Washington, D.C., U.S.A. — (METERING.COM) — November 2, 2009 – California is doing the most to implement energy efficiency measures among U.S. states, according to the American Council for an Energy-Efficient Economy’s (ACEEE) latest “2009 State Energy Efficiency Scorecard.”
In second place is Massachusetts, followed by Connecticut, Oregon, New York, Vermont, Washington state, Minnesota, Rhode Island and Maine.
The “Scorecard,” which scores energy efficiency policies, programs, and practices, finds that despite the current economic downturn, state-level efforts to make the most of energy efficiency as the cheapest, cleanest and quickest of all energy resources is not being sidetracked.
“By embracing a wide range of cost-effective energy efficiency strategies, the leading states are demonstrating that efficiency is their ’first fuel’ to meet energy demands while growing their economies,” said Maggie Eldridge, ACEEE research associate and lead author of the report. “States continue to raise the bar with comprehensive strategies to improve efficiency in their buildings, industry, and transportation systems. They are the ‘living laboratories’ of energy efficiency.”

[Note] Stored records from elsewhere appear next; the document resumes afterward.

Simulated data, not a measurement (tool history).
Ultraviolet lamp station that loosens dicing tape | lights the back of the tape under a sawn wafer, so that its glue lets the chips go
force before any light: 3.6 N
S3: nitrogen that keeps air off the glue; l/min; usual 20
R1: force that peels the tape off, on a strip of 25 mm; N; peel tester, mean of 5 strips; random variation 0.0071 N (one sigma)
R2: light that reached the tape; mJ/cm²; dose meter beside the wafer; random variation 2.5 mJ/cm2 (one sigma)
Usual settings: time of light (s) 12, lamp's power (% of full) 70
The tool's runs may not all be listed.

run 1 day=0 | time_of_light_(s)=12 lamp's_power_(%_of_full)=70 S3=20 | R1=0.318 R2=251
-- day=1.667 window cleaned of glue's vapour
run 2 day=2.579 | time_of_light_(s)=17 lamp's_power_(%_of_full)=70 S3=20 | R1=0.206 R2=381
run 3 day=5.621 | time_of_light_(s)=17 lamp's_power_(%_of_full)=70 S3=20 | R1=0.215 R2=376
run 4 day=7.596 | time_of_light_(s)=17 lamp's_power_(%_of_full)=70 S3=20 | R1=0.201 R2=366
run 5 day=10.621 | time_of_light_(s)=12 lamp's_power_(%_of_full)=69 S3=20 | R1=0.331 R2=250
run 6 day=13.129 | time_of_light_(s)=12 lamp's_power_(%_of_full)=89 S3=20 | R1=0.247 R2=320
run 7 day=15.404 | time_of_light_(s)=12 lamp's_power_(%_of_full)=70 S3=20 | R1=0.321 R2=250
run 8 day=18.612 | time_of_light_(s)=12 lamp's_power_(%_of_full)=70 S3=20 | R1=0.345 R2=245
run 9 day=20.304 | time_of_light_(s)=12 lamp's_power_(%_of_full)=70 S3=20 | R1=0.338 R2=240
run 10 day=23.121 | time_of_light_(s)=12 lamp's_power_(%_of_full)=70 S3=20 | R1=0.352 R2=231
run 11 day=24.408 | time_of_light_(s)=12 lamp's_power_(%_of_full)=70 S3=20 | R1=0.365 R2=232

Several states have made strong moves up in the ranks from 2008 to 2009, including: Maine (up from 19 to 10); Colorado (up from 24 to 16); Delaware (up from 32 to 20); District of Columbia (up from 30 to a tie for 20); South Dakota (up from 47 to 36); and Tennessee (up from 46 to 38).
“The most improved states are stepping up their efforts in several ways, such as adopting new building energy codes and setting aggressive new energy savings targets,” said Eldridge. “By highlighting these most improved states, we hope to encourage others to step up their efforts to implement energy efficiency as their first-priority resource.”
The 2009 report is ACEEE’s third edition of its annual state-by-state ranking on the adoption and implementation of energy efficiency policies, which aims to recognize leadership among the states and identify best practices. The scorecard examines six state energy efficiency policy areas: (1) utility sector and public benefits programs and policies; (2) transportation polices; (3) building energy codes; (4) combined heat and power; (5) state government initiatives; and (6) appliance efficiency standards.
In 2009, energy efficiency has risen to a new level of recognition in the U.S. and is a resource that is increasingly being called upon at the state level. In the race for clean energy resources, states are adopting aggressive energy efficiency policies, increasing investments in efficiency programs, and improving efficiency in their own facilities and fleets. While some states have been making commitments toward energy efficiency for decades, others are just getting started in a big way, while still others have yet to tap this energy resource.
According to ACEEE, the states comprising the group that "most needs to improve" are: Arkansas, Missouri, Louisiana (tied 41); Georgia (44); Alaska, West Virginia (tied 45); Nebraska (47); Alabama (48); Mississippi, North Dakota (tied 49); and Wyoming (51, including DC).